Climate Change Testimony

Date: 
Wed, 11/18/2009

Chris Wood, TU's Chief Operating Officer, testified on Wednesday, November 18 at a hearing of the U.S. Senate Public Lands and Forests Subcommittee of the Senate Energy and Natural Resources Committee. The hearing was held to discuss the Administration’s response to climate change as it pertains to management of federal forest land.

His testimony is as follows:

Chairman Wyden and members of the Subcommittee, I appreciate the opportunity to be here to provide Trout Unlimited’s views on managing public forests in response to climate change.

Public lands are crucial sources of drinking water for more than 60 million Americans. They provide vital habitat for fish and wildlife, and a host of other social and economic benefits. And these lands can play a key role in preparing natural resources and human communities for the impacts of climate change.

Others here today, and my written testimony, cover how climate change is likely to impact our National Forests and nearby human communities.

I’d like to spend my time describing a policy framework within which these problems can be solved – if we act quickly.

A healthy watershed performs three basic functions. It catches, stores, and slowly releases water over time. Healthy watersheds are better equipped to withstand the predicted effects of climate change—increases in severe fires, prolonged drought, and more intense floods. The problem is that many of our lands and waters are already stressed.

Climate change adaptation may be simply defined as repairing the damage, and helping the land recover its natural resiliency.

Former Forest Service employee, Aldo Leopold, once described the oldest challenge in human history as to live on a piece of land without spoiling it. Leopold’s challenge became a motivation for the wilderness movement, and much other public lands advocacy. The effects of climate change challenge these traditional methods of land protection—as fires, floods, and drought will not stop at wilderness boundaries.

Agencies such as the Forest Service and the BLM must develop integrated landscape level strategies to protect, reconnect, and restore resilient landscapes for the benefit of human communities and natural resources.
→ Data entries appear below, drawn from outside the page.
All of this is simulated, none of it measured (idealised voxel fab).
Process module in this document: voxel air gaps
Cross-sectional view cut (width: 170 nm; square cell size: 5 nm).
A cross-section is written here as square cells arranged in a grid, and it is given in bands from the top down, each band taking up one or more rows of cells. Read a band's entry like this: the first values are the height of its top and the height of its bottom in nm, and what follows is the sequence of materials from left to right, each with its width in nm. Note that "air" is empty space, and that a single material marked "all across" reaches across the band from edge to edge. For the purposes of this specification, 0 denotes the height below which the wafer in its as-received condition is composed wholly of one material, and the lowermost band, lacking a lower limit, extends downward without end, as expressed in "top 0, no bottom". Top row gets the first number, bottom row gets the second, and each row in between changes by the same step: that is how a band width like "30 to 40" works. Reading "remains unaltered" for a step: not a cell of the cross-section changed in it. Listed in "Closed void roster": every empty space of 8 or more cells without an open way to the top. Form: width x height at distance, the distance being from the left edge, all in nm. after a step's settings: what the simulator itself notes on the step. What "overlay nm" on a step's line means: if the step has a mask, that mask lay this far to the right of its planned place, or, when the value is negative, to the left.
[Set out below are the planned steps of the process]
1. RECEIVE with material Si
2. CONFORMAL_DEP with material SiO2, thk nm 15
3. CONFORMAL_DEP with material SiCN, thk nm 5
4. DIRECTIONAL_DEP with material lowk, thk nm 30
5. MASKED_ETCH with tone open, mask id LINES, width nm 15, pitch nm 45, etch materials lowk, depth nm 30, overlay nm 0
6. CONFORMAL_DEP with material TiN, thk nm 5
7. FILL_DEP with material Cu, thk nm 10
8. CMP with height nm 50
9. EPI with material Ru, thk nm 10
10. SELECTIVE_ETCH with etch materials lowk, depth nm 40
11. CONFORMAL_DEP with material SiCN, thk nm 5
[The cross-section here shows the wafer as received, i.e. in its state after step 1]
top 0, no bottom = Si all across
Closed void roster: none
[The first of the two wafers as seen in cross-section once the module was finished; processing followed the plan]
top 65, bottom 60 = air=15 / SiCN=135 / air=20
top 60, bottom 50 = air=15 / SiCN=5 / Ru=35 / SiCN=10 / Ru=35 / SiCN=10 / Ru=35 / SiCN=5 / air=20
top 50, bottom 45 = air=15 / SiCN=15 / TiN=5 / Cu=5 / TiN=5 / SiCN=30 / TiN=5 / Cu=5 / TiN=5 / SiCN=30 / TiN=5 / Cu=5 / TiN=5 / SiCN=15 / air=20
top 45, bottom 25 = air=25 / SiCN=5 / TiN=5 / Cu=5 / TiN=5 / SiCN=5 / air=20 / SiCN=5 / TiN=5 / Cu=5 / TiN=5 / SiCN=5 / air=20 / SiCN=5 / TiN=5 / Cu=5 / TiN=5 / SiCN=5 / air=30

First, we must protect the highest quality lands and waters. In a warming climate, national forests, and particularly roadless areas, are thermal refuges. Protecting these lands protects fish and wildlife, maintains groundwater recharge, and reduces the costs of filtering and treating water for downstream communities.

Second, reconnect landscapes. Because it is not enough to manage protected lands as museum pieces, we must reconnect them to lands lower in the watershed. Protecting instream flows and important wildlife corridors, and allowing rivers to access floodplains is not only good for fish and wildlife; it’s good for human communities. A connected watershed will recharge and replenish underground aquifers that supply municipal drinking water, minimize the potential for downstream flooding, and improve soil productivity for farmers and ranchers.

Third, engage communities in restoration. Restoring the ability of watersheds to withstand the effects of climate change is essential. Thinning bug killed forests nearby communities, for example, can protect communities from fire while providing high paying, family wage jobs in rural areas.

This model of protecting, reconnecting, and restoring landscape and watershed health should be used to guide development of the Forest Service’s proposed new planning rules. It should provide the rationale for protection of roadless areas. It should drive thoughtful siting of new transmission lines for renewable energy development, and reform of outdated oil and gas regulations. And it should drive implementation of Farm Bill conservation programs on privately-owned forests.

I’d like to close with an on-the-ground example of how this approach can improve the resiliency of a watershed. In 2009, thanks to your leadership, Mr. Chairman, 15,000 acres of the headwaters of the Elk River in southwestern Oregon was designated as wilderness.

The Copper Salmon wilderness will protect one of the strongest runs of salmon in the lower 48. However, more than a mile of spawning and rearing habitat in Blackberry Creek, a tributary to the Elk River, is currently limited by an impassible culvert

Inadequate funding has prevented the Forest Service from replacing the Blackberry Creek culvert. Plugged culverts are like ticking time bombs across many national forests, and must be repaired.

Implementing the actions needed to enable fish, wildlife and human communities to adapt to changes in climate will require funding. Dedicating five percent of the total allowance value of revenues under climate change legislation to natural resources adaptation is important.

The actions described above are not inexpensive. But they also create jobs and have a very high likelihood of success. The time to act is now. Our public forests are national treasures that are irreplaceable in our lifetimes.